This year the RAF celebrates its centenary which is a significant event for a region steeped in its history. Whereas Lincolnshire still has a strong RAF presence and Nottinghamshire a tenuous one, the service is no longer present in South Yorkshire since the closure of RAF Finningley in 1995.
During the First World War, aircraft were manufactured at Gainsborough which was attacked by Zeppelin airships, along with Sheffield, leading the RFC (precursor of the RAF) to establish several landing grounds for the defence of the region, mostly on the Lincoln Escarpmant, which were supplemented by flying training establishments. However, shortly after the formation of the RAF on 1st April 1918, the War ended with the Armistice and most of the airfields were vacated. Consequently, when the inevitability of a re-match with Germany was belatedly recognized in the mid-1930s, many new air bases had to be constructed to house the rapidly expanding air force. Not only on or nearby those of the previous conflict, but also on the lowlands of the Vale of York and of the Trent, the majority designed were for the use of bombers which would carry the war to Germany, but there were also many training bases, especially in Nottinghamshire, and just the occasional fighter base. However, despite its distance from London, the region did play a role in the Battle of Britain due to the HQ of Fighter Command’s 12 Group being situated at Watnall, near Nottingham.

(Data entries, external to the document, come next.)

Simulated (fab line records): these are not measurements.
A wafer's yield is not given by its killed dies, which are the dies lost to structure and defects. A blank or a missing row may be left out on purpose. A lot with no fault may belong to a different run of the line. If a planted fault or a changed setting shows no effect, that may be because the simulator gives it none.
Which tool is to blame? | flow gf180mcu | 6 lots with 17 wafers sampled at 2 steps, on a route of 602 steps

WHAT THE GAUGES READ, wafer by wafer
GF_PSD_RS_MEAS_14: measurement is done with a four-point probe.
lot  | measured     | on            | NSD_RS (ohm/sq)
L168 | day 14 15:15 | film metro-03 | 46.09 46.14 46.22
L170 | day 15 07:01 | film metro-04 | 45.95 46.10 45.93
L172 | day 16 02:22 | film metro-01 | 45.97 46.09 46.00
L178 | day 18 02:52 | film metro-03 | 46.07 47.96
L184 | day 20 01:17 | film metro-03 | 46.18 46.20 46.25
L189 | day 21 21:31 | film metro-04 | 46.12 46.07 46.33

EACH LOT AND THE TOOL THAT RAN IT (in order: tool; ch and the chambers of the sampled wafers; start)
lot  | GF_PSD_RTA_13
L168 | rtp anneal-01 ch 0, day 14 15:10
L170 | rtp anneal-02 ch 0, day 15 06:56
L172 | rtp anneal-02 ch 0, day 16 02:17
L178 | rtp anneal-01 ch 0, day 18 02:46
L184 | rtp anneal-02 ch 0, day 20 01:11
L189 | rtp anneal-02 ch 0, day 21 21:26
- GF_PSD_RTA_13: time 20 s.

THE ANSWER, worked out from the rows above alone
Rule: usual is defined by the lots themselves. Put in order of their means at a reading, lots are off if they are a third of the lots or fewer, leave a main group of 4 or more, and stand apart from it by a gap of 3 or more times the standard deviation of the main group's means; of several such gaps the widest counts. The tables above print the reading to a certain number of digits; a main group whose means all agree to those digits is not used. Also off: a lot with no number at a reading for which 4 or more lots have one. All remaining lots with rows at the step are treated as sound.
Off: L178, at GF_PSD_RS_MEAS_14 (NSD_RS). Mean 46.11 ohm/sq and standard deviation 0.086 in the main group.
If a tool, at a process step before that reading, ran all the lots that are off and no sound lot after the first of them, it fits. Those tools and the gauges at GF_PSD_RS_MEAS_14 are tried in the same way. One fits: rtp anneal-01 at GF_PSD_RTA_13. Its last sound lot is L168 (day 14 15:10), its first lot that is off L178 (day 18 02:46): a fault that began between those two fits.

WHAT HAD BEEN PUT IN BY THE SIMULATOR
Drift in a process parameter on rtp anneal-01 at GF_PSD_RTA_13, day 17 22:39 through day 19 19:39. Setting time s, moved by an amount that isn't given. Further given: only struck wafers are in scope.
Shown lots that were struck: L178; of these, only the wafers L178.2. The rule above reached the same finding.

With regard to the bomber war, the unpreparedness of Bomber Command for war in terms of equipment, methodology and training, was revealed by a scientific study which showed that only a small minority of bombs were dropped within five miles of their intended target! However, the appointment of Arthur Harris as head of Bomber Command ushered in a more professional approach which brought successes like the Dams Raid by 617 Squadron and the thousand bomber raid on Cologne. These two very different missions being akin to the rapier and the cudgel. Sited in the midst of a concentration of bomber bases, Bawtry Hall was the HQ of Bomber Command’s 1 Group. 55,573 Bomber Command aircrew were killed in the Second World War leading one author to liken the bomber bases to the trenches of the First World War. It is not surprising that many of them are reputed to be haunted.
The Jet Age
In all wars, technological advances occur more speedily than in peacetime and two great inventions to emerge from the Second World War were the computer and the jet engine. The first jet aircraft to enter RAF service was the Gloster Meteor with 616 (South Yorkshire) Squadron a former auxiliary unit which after the war reverted to its part-time status, based at Finningley and then Worksop.
Despite the closure of many bases following the end of hostilities a large number remained active and in 1953, Finningley (South Yorkshire), Newton (Nottinghamshire) and Hemswell and Scampton (Lincolnshire), were all opened to the public on the anniversary of the Battle of Britain. The reason for the retention of so many air bases along with the auxiliaries was that the world had entered the Cold War wherein the western powers formed the North Atlantic Treaty Organization (NATO) alliance in order to deter the aggression of Soviet Russia, which had emerged from the war as a dominant military power occupying all of eastern Europe.
In an attempt to preserve its status as a leading world power, the UK developed its own atomic weapons as a deterrent for which, until the mid-sixties, the RAF provided the means of delivery in the ‘V’ force jet bombers (a triumvirate of types). One of which, the mighty Avro Vulcan, was based in this area under 1 Group, with its HQ at Bawtry and its main training base at nearby Finningley, sustaining the operational squadrons based at Scampton and Waddington.
The aim to provide new aircrew for the ‘V’ force flying training continued apace and in 1960, 2 Flying Training School, at Syerston (Notts), became the first in the world to train student pilots on jet aircraft, in the shape of the Jet Provost, which became a familiar sight in the region’s skies until its retirement in the nineties. By then Finningley was the RAF’s largest training base but following the end of the Cold War in 1989, defence cuts were the order of the day and Finningley was among the first station closures, thus ending the RAF’s presence in South Yorkshire. This was followed by RAF Newton (Notts) although nearby Syerston survives (albeit in a derelict state) as home of the Central Gliding School. In Lincolnshire, RAF Waddington has become one of the RAF’s largest bases being home to vital electronic reconnaissance assets such as the A-3E Sentry, RC-135W Rivet Joint and Sentinel R1 whilst Scampton accommodates the Red Arrows aerobatic team.
Whilst the service has shrunk dramatically in size over the last twenty years its capabilities have been enhanced by the introduction of new equipment. A new generation of training aircraft is currently being introduced whilst very recently 617 Squadron arrived back from the USA, where it had reformed, with the first examples of the F-35 Lightning II Joint Strike Fighter which will form part of the RAF’s frontline into its second century.